Definitely not on my cpu sample, I tried. 1800 is max IF on it


----------



## Metroid (Jul 7, 2019)

W1zzard said:


> Definitely not on my cpu sample, I tried. 1800 is max IF on it



Ah okay, thanks, it might have at the moment probably to be an issue somehow, maybe a motherboard bios update might fix that. Thanks very much for the review, very concise.


----------



## Mirkoskji (Jul 7, 2019)

So basically, if you're not interested that much on having the 3 fps boost, you could potentially buy a ddr4 3000 or 2933, spending something less, and still have pretty good performance? is it right?


----------



## _UV_ (Jul 7, 2019)

That is really nice, i can grab pair of used 8GB 2400 RAM as a starter kit for X570 and 3950X, and buy higher speed more density a bit later. Finally time to upgrade my main rig to get 3-8x performance.


----------



## junglist724 (Jul 7, 2019)

That's some really high latency DDR4-4000


----------



## TheGuruStud (Jul 7, 2019)

3600 CL16 is going to be the sweet spot. It's dirt cheap. Buy some C/E die 3200 and OC. I got 32GB for $126.


----------



## TheLostSwede (Jul 7, 2019)

W1zzard said:


> Definitely not on my cpu sample, I tried. 1800 is max IF on it


This is not directly CPU related, apparently, at least for the time being, most of the board makers have limited their boards to DDR4 3600, as DDR4 3733 is unstable and they seemingly didn't want to chance it. It might appear over time, but it depends on AGESA improvements from AMD I guess.


----------



## windwhirl (Jul 7, 2019)

Well, for me the most important thing from this is that I don't have to worry about cherry-picking memory kits. That's a freaking nightmare here (etailers here sometimes don't specify the exact model they're selling, or sometimes you buy a memory kit that should be XX1234 and ends up being XX1233 or XX1235 or something). And I don't feel like going with a QVL list to a brick-and-mortar store.

Thanks TPU for all the reviews released today and specifically for this one, which had me worried more than anything else.


----------



## bug (Jul 7, 2019)

That low memory hit in single channel might be a bonus for mobile parts. Often the cheaper laptops come with a single DIMM of memory.


----------



## B-Real (Jul 7, 2019)

Thank you W1zzard for the diversified tests. You made an X470-X570 comparison, a PCI-E 4.0 - 3.0 - 2.0 comparison and memory speed comparison. Great work, really.


----------



## bug (Jul 7, 2019)

B-Real said:


> Thank you for the diversified tests. You made an X470-X570 comparison, a PCI-E 4.0 - 3.0 - 2.0 comparison and memory speed comparison. Great work, really.

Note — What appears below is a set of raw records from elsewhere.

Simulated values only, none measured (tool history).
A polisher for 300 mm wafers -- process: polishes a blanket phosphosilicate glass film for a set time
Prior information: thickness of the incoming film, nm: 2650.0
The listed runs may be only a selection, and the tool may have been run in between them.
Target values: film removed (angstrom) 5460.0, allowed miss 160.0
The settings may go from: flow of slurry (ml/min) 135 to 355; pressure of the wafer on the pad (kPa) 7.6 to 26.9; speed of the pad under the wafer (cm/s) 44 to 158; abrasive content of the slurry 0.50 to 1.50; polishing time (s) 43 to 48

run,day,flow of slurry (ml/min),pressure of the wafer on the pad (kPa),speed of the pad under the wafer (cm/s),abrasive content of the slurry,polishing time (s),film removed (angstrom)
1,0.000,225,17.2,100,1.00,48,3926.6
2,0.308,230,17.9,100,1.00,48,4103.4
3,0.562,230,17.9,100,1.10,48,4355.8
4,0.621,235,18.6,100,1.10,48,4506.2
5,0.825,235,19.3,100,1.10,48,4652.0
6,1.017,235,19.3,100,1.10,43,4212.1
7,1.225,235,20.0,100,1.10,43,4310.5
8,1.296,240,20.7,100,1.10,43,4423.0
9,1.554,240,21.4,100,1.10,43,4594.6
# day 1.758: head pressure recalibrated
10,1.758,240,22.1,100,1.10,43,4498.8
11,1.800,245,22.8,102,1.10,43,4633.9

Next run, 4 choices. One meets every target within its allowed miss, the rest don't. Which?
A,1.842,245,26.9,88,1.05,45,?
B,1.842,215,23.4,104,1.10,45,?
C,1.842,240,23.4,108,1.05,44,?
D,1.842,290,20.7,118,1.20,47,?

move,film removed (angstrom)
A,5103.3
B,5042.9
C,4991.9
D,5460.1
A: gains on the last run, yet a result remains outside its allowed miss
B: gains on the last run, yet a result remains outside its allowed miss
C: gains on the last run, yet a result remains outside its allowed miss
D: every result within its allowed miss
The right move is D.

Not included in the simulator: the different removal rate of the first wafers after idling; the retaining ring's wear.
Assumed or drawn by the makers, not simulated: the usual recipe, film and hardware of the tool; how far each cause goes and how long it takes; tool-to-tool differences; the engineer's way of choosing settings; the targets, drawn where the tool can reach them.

@W1zzard has already said this has been the busiest week at TPU since forever. He wasn't lying


----------



## Zubasa (Jul 7, 2019)

Mirkoskji said:


> So basically, if you're not interested that much on having the 3 fps boost, you could potentially buy a ddr4 3000 or 2933, spending something less, and still have pretty good performance? is it right?


That really depends on the pricing you get, now a days it is often about the same price for DDR4 3200 CL16 vs 3000.
Even DDR4 3600 CL17 is not really that much more in many cases.
DDR4 3200 CL14 is often the more expensive kits.


----------



## W1zzard (Jul 7, 2019)

bug said:


> @W1zzard has already said this has been the busiest week at TPU since forever. He wasn't lying


There's 6 more reviews coming for nvidia super, soon


----------



## Tomgang (Jul 7, 2019)

So based on this, it looks like Ryzen 3000 likes low timmings on memory maybe more than high memory clock. 3600 MHz seems to give the best price vs. performance gain and then just get two dims rated for 3600 MHz and find the pair of dimms that has the lowest timmings possible or you cut maybe find dimms with higher memory clock rating, but still set them to 3600 MHz and then press timmings even lower as that shut be possible then.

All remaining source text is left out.